Friday, July 16, 2010

[Insert Inspiration Here]

Realization comes at the oddest moments, sometimes. You hear all the time of people having the greatest breakthroughs in the bathroom, tying their shoes, or playing golf. I had such a moment of enlightenment yesterday and although I'm not looking forward to what it means necessarily, I'm glad it happened because it's progress, something I've been a stranger to for a while.

As I said last post, I had an appointment at the Art Institute's culinary school (which I'll admit that I was perhaps too excited about). Not knowing what to expect and with my usual rose tinted optimism, I endured the introduction that was given to me by a late twenties Latino man with too much gel in his spiked up hair; I sat there, smiling, and nodding my head like a silly little school girl at all the right places, adding the occasional "That's cool" when I couldn't think of anything else to say. Yeah, I'll admit that it seemed nice, but with the cost of a single credit being more than my monthly rent, or better yet, what my income is every two weeks, I knew deep down that it probably wasn't going to happen.

Nevertheless, I smiled brightly as I shook the Latino guy's hand on my way out and told him I'd talk to my parents about it. The true realization didn't happen until I got out to my car, though. Just like any other person, I got in and inserted the key, but when I turned it, the van wouldn't start. Great... I tried again only to be rewarded with the same depressing sound of failure. What to do...? Not many of my friends have cars and the ones that do live kind of far away. Thankfully someone was able to come and get me, even if it did take three hours. On top of all that, it started to rain when I hung up the phone. As I sat there, watching the rain from inside my dead, stuffy van I realized that I wasn't going to culinary school. There was something disgustingly poetic about the situation, like my van was my future in the business and its failure to start was a sign (being a Pisces, I see signs everywhere). Maybe I'd get into culinary eventually, and maybe I'd even get to go to culinary school, but not right now (or anytime in the near future). While my mom was here visiting last week she talked a lot about "paying my dues"; guess I haven't paid mine yet.
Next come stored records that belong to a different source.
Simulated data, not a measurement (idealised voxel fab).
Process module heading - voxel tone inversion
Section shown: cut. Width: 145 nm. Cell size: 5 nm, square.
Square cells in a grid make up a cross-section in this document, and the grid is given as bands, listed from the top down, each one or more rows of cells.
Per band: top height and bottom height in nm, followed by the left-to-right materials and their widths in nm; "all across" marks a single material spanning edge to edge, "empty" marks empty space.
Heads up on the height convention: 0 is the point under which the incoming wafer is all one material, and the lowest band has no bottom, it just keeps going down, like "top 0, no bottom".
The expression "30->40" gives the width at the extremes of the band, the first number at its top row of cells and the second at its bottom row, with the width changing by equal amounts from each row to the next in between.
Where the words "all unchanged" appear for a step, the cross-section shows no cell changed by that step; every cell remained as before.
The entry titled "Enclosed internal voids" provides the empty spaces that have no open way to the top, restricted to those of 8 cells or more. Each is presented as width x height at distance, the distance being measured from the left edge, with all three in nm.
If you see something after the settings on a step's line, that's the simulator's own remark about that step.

After my van was shocked back into life I drove home irritated, depressed, and surprisingly relieved. I started to formulate a plan for my immediate future. First of all, I'm going to attend the community college here in Tampa; I will NOT be going into the military. At the community college I will get my associates degree in dental hygiene. That's about as far as my plan extends, but it's better than what I've had previously. So, armed with my new plan I made it home and did what I always do: cook. Tonight was country ribs with a chinese inspired sauce, rice, and oranges. Pretty tasty, if slightly too salty because of the soy sauce. I seem to have that problem a lot with soy sauce getting too salty, must find a way to remedy that...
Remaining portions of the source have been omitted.